Tuesday, May 19

“This movie’s gonna be hell.”

So says Sophie Thatcher’s Elle fairly early on in Nicolas Winding Refn’s visually striking “Her Private Hell,” cheekily and accurately predicting the nightmare that’s to come. To even call the film a nightmare feels like a reductive way of describing the feverish purgatory that Refn thrusts us into. More closely resembling his underrated and underseen recent series, “Copenhagen Cowboy,” the director’s return to feature filmmaking is still a captivating cinematic experience all its own, launching us into a loosely connected series of vignettes that are erotic, gruesome and more than a little all over the place.

And yet, in the end, despite all the ways it very nearly gets lost in itself, it proves to be an ultimately captivating and uncompromising vision. That it could easily be seen as both Refn’s best or worst is what makes it such an interesting Rorschach test. It won’t win him any new fans, but that’s more than fine as those who’ve been awaiting his return to cinema after his foray into television wouldn’t want it any other way.

Premiering Monday at the Cannes Film Festival, the plot, for what little it matters, involves a luxurious apartment high up above a seemingly futuristic city that’s being consumed by mist. It’s there where we first meet Elle as she returns home from somewhere, seemingly both at ease and yet also anxious about what the future holds. She’s hurt by the recent departure of her father, a bizarre, brutal man who lights a match on his ear when we first meet him, and seems like she’s just trying to hold onto her sanity.

She’ll spend time with strangers, including a troubled man played by a scene-stealing Charles Melton, and friends alike, though a shadowy figure capable of inflicting great harm on all she has left looms largest. How much of this is real? That matters less than how deeply alive it all feels and how much the film grabs you by the throat.

As we get taken deeper and deeper into Elle’s mind, Refn, increasingly more interested in being a visual stylist unbound by narrative convention than he is the filmmaker who made the tense, tightly-constructed thriller “Drive,” pushes himself further than he ever has before. At many points, including an extended riff on “Star Trek,” he very nearly loses himself in what seems to be a film within the film that pointedly acknowledges the production within the production (the film won’t fix them, a character acknowledges at one key painful moment). But every time Refn comes close to losing us as an audience, there’s always a stunning visual pulling us back in.

His film, while definitely still an emotional, often darkly comic journey, is also primarily a series of visceral, vibrant and increasingly violent visions that you have to let wash over you. Fight the current and you might find yourself drowning. But for those willing to let go, there’s so much joy to be found in the film’s trip downstream into hell.

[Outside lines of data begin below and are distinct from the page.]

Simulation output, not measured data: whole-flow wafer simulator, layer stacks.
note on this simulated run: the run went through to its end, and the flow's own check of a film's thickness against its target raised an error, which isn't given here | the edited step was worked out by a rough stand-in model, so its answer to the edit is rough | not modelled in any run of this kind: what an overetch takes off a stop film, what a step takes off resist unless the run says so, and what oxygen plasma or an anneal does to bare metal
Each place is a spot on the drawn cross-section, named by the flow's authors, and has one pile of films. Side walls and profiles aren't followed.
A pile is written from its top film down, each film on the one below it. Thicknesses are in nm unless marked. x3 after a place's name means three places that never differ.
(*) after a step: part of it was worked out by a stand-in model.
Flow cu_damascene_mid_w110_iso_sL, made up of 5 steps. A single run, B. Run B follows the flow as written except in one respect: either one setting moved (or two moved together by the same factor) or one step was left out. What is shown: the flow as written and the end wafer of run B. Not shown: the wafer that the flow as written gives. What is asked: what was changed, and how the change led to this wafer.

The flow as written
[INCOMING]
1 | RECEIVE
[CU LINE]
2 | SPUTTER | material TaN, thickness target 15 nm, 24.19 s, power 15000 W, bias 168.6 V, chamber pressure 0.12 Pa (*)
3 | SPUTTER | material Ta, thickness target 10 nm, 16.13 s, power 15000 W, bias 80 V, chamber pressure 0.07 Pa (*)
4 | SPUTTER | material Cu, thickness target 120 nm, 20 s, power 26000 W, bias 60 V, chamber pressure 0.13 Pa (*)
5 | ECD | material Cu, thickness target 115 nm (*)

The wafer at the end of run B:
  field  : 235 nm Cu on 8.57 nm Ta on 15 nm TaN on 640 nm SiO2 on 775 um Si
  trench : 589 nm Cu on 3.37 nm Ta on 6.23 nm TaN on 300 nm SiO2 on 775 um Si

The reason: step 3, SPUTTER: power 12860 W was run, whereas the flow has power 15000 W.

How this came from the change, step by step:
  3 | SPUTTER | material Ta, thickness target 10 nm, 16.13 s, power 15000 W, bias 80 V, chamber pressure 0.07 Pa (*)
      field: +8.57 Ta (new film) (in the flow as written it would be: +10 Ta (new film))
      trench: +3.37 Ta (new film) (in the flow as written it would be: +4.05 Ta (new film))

There are flashbacks and flash forwards, half-remembered dreams and stories of mythic figures, all of which are bathed in the neon light that Refn just can’t get enough of. However, none of this is just style for the sake of it. The way he uses it to catch characters in various stages of fear, excitement, grief and eventual joy, the flashes of each bringing into focus all the extreme angles of their faces, is quite breathtaking. More than the bursts of visceral violence, it’s Refn’s vibrant command of visuals that proves most exhilarating. Even if there was less plot, the consistently dark beauty of the film would be enough to carry it forward.

At the same time, Refn has found a perfect creative collaborator in Thatcher. A continually surprising performer, who broke out in “Yellowjackets,” but who was doing plenty of great work around that, including in the underrated sci-fi stunner “Prospect,” she gives what may be her most daring performance yet here. She goes from being more wounded and alone to vindictive and cruel in the blink of an eye, capturing all the various rough edges to the character even when just surveying a scene with her piercing stare. As one scene blurs into another, she remains a grounding, graceful force, capable of cracking a sly joke just as she is a dramatic monologue about how everything is falling apart.

When it does eventually fall apart, or at least fall more apart, both Refn and Thatcher let everything loose. The colors get more extreme, bringing the faces of the cast into harsher and harsher focus, and the performances more unhinged. Thatcher, almost channeling Jack Nicholson from “The Shining,” cackles and careens her way through the once tranquil apartment, seemingly right on the cusp of madness before pulling us back in close for a more unexpectedly moving, yet still plenty macabre, finale. Her cracked expression pulling together in a slight smile in the final frames is both emotionally profound as it is petrifying. It’s a tough balancing act to pull off, but both she and Refn make it look easy.

The film is still very much not for everyone or, potentially, even anyone other than Refn himself. If you haven’t connected with his prior work, which looks downright restrained compared to this, you will likely be incredibly put off and alienated by everything playing out here. But for those who’ve appreciated the way the filmmaker has increasingly stripped away plot to get right to making the equivalent of nightmarish neon paintings, it’s really something special.

As with all his films, your mileage still may vary with how far along you’re willing to go with Refn. But for those who have been looking for him to take things even further, it’s wonderful to see him cooking with gas once more and setting the screen alight.

Her Private Hell” will release in theaters July 24 via Neon.